Of course these things translate into units deployed, clients under service, cloud packages deployed, etc. Even the way we describe our businesses to each other has changed. "I have fifteen servers and 400 desktops on managed service."

Transactions. We deploy licenses during the month, get paid for them in real time, and pay just for what we use. When you deploy enough licenses, your cost drops from $1.10 per unit to $1.07. It's all about transactions.

If there's bad news for us, it's that we are moving into an era in which we no longer push or deliver the kind of personalized service we used to. Microsoft wants us all to sell Office 365 and make pennies per transaction. The only way to make that work is to have thousands of transactions.

In the meantime, companies like mine are offering our services to "strangers" all over the country because we're going to deliver them basic remote services that are 100% transaction based. They sign up and get service. Calls go to a help desk. And we only get involved when the job needs to be escalated. Ideally, most clients will never need that.
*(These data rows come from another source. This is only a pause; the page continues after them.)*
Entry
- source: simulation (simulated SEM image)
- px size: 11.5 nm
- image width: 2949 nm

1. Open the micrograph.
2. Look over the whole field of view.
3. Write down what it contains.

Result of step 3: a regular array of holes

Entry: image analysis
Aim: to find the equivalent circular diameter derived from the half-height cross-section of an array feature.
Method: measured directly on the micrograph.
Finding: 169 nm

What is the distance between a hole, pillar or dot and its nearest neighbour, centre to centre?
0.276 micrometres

One of my favorite quotes is:

"The factory of the future will have only two employees, a man and a dog. The man will be there to feed the dog. The dog will be there to keep the man from touching the equipment." - Warren G. Bennis

We're heading in that direction.

The good news is that the big service organizations will never be able to compete with us on personalization. We can compete in some small way with transactions. But they can never actually "know" their clients. We still can - if we choose to.